So, the question then, given the situation in the Middle East, is it in the best interest of the US to do things that have them seeking solace and partners (allies they feel they can depend on?) elsewhere?
Yeah, probably not. But that’s exactly what is going on. Interestingly it is Tom Brokaw who brought the situation to our attention:
After remarking on the difficulty of establishing democracy in the Middle East, Brokaw said that Defense Secretary Robert Gates “will face some tough questions in this region about the American intentions going on now with all this new turmoil, especially in an area where the United States has such big stakes politically and economically.”
“And a lot of those questions presumably will come from King Abdullah of Saudi Arabia,” reported Brokaw on the Nightly News. “I was told on the way in here that the Saudis are so unhappy with the Obama administration for the way it pushed out President Mubarak of Egypt that it sent high level emissaries to China and Russia to tell those two countries that Saudi Arabia now is prepared to do more business with them.”

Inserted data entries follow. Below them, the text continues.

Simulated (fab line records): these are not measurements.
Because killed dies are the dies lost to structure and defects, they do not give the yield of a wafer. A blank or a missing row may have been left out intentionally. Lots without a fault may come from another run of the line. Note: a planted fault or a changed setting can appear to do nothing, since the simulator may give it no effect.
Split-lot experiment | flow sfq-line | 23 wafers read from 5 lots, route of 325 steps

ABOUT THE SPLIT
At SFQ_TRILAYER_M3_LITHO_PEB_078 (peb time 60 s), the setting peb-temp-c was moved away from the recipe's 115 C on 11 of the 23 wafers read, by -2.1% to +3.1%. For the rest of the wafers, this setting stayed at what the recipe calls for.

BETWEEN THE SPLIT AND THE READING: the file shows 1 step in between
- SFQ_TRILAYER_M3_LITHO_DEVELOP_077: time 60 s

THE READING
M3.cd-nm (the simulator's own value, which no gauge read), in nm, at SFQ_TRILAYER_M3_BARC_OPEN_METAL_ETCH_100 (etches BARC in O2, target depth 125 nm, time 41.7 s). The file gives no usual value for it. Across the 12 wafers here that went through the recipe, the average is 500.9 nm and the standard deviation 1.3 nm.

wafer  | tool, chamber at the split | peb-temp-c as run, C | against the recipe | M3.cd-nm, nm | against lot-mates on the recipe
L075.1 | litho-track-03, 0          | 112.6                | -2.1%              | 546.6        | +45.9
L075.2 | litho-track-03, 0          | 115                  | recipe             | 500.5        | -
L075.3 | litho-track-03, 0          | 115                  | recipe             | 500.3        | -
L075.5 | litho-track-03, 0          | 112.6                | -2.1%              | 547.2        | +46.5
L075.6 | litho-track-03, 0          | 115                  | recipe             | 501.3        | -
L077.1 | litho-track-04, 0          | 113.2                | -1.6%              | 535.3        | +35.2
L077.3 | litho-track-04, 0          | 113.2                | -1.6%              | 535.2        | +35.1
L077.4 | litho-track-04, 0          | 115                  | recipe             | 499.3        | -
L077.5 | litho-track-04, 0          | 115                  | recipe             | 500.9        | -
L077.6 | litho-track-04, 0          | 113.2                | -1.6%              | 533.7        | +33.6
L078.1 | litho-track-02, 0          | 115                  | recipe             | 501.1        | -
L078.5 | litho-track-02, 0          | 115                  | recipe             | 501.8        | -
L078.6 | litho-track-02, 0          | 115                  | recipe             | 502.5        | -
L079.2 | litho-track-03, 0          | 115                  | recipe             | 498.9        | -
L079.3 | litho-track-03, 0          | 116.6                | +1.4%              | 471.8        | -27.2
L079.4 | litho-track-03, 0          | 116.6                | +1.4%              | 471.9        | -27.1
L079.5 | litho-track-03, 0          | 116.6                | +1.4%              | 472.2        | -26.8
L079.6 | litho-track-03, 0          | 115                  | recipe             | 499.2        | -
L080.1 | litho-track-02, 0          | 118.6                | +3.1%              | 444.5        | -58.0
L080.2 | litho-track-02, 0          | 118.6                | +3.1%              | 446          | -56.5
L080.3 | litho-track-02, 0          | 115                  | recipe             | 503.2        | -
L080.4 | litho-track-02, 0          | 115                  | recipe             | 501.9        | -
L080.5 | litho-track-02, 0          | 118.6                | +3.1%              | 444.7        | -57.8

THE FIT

All of this stems from how the Obama administration handled Egypt. And it has caused Saudi Arabia to doubt the sincerity of the relationship between the US and the kingdom.
However, Saudi Arabia’s concerns emanate from the manner in which Egyptian dictator Hosni Mubarak was removed from power. Mubarak had been an American ally for decades and yet the Obama administration, in the eyes of Saudi criticism, turned its back on the Egyptian government when reformist protests spilled into the streets.
High sounding rhetoric talks, but actions walk, and SA is not at all happy about the actions the administration took in Egypt nor, apparently, satisfied with their assurances since. And despite the supposed buy-in of the Arab League on the latest attack on an Arab country- Libya- I’d guess they’re not particularly happy with that either. Another indicator they file away and continues to feed their fear of the sincerity of the US as an ally.
The good news, if there is any, is the administration has apparently figured out that it has badly messed up its relationship with SA. Whether or not they can salvage the relationship remains to be seen. It may take another trip by Obama and a lot more bowing and scraping to do that:
Mr. Gates met with the Saudi king on Wednesday, and the Associated Press reported that the purpose of the meeting was to smooth relations with the uneasy and oil-rich ally, noting that "this was Gates’ third trip to the area in the past month."
Thus far the Obama administration has been a foreign policy disaster. Interestingly, some of the highest polling results for Obama deal with his handling of foreign affairs. If anything, that should clue you into how badly it is going for him on the domestic front.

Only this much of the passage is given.